Is it a bird? Is it a triangle? It is hard to look at the work of graphic artist MC Escher without asking a host of questions. He specialised in pictures that make you look again. Triangles become birds, hexagons become bees and shapes in the form of lizards fit together perfectly. Perhaps the most compelling question is “How did he do it?” There have been many attempts to analyse the mathematical principles behind Escher’s work. Also of interest, however, is a wider view of his approach to the study of shape.

His early work in particular was based on observations and drawings of shapes he made while travelling around in town and countryside. He was fascinated by nature and architecture. As every primary teacher knows, both are rich starting points for a study of shape. He looked at the shapes of apparently insignificant natural objects, such as leaves, shells and stones. He compared the shapes of birds, lizards and fish to simpler mathematical shapes. He sketched the three-dimensional shapes making up buildings from unusual angles.

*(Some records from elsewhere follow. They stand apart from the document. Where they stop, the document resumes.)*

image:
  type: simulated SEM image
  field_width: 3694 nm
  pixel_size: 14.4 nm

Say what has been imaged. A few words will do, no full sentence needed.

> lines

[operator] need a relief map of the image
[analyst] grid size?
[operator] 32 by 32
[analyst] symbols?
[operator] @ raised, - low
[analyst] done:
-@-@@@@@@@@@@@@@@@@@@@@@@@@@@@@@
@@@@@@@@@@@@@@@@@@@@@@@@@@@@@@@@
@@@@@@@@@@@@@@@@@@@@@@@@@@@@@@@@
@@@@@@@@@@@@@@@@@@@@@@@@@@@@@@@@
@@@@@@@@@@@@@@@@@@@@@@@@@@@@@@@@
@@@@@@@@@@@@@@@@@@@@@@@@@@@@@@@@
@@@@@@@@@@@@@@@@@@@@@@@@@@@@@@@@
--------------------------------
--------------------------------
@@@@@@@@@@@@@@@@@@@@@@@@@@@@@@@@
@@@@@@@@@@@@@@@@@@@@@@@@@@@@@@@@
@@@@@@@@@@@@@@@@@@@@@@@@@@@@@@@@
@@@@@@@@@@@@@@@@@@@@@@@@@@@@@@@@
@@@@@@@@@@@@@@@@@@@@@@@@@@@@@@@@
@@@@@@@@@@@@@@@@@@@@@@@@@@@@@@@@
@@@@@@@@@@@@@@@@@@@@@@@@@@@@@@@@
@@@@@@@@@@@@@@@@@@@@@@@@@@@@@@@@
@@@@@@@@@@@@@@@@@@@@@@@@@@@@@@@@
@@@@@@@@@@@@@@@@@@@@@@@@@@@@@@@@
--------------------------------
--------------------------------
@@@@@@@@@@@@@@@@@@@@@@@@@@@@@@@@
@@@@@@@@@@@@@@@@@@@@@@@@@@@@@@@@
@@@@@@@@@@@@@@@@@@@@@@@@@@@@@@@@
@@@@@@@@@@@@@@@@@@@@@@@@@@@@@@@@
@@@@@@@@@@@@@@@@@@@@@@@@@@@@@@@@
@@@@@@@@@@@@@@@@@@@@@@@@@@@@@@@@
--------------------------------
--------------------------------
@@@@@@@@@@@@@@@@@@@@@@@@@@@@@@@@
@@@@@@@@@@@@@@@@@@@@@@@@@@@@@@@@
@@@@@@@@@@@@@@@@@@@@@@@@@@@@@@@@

Escher also loved looking at things in different and unusual ways; his drawings were sometimes framed in arches or portholes, or reflected in mirrors or spheres. He was fascinated by patterns, such as those found on floor or wall coverings. These were an important influence on his later work, when he developed an interest in “regular divisions of the plane” - Jfitting shapes together, called tessellation. He specialised in using increasingly complex shapes, many of them looking like birds, fish or other creatures. It is this work for which he is probably best known and which has particularly fascinated mathematicians.

There is a striking similarity between Escher’s approach to the study of shape and the approach frequently used with young children by teachers. The good news is that it is perfectly compatible with the detail of the numeracy framework and the spirit of the national curriculum. Reception children, for example, might go on a “shape walk”, look for patterns in floor coverings, or make models of buildings using wooden shapes. Children in Years 1, 2 and 3 may combine simple shapes to create pictures or to make more complex shapes. These techniques can be used to form Escher-type shapes, reminiscent of birds, animals or objects. Older children become more aware of the symmetry in shapes and the corresponding regularities in patterns. Escher’s tessellated animal designs reveal examples of tessellating shapes by means of reflection, translation and rotation.

While adapting and tessellating shapes, children are becoming aware of their propertis. In attempting to emulate Escher’s unusual designs, they are encouraged to use a wider range of shapes, including the irregular, the concave and those with curved edges. Such work should prove challenging and motivating, and children will soon realise that tessellation is not just for squares.

CREATING ESCHER-TYPE TESSELLATIONS

Cut and stick method You need - card, scissors, sticky tape.

Start with a square cut from card.

Draw a shape on one side of the square.

Cut the shape out, move to the opposite side of the card, stick on.

Use the shape as a template for making tessellated design.

Decorate the shape to transform it into something recognisable.

For a more complicated design, this process can be repeated so that all four sides of the square are altered.

Draw a shape on one sid e of the square.

Cut the shape out, move to the opposite side of the card, stick on.

Draw another shape on one of the remaining straight sides of the square.

Cut this shape out and stick it on the opposite side.

Challenge Use the cut-and-stick method starting with one of the shapes below. Rhombus, Parallelogram, Rectangle Using grid sheets You need: paper with squares or isometric paper (with equilateral triangles).

Try using three or more squares.

Try to find more complex shapes made from squares.

Try using the isometric paper.

Challenge:

Can you alter your shape so that it contains some curves or details but can still be tessellated?

LOOKING AT TESSELLATIONS In all tessellations, shapes are repeated in a systematic way. Escher’s work provides good examples of different ways of doing this.

You need: copies of Escher tessellations, tracing paper.

Translation In some tessellations, the shapes are simply repeated by translation - duplicating them horizontally andor vertically.

The shape is always the same way up and facing the same direction. To show that a tessellation uses translation, trace one of the shapes, then move the tracing horizontally or vertically across the tessellation. It should fit over the next shape.

Glide reflection Escher’s designs sometimes use glide reflection, whereby shapes are reflected and then moved, with adjacent rows of shapes facing opposite directions. To test for this, trace one of the shapes, flip the tracing over and fit it over an adjacent shape (see the horsemen in Regular Division of the Plane III, right).

Rotation Many of Escher’s designs use rotation. Several shapes meet at one place, the centre of rotation (see Circle Limit III, above). To test this, trace round a shape and pin the tracing to the centre of rotation; then rotate the tracing to fit over an adjacent shape.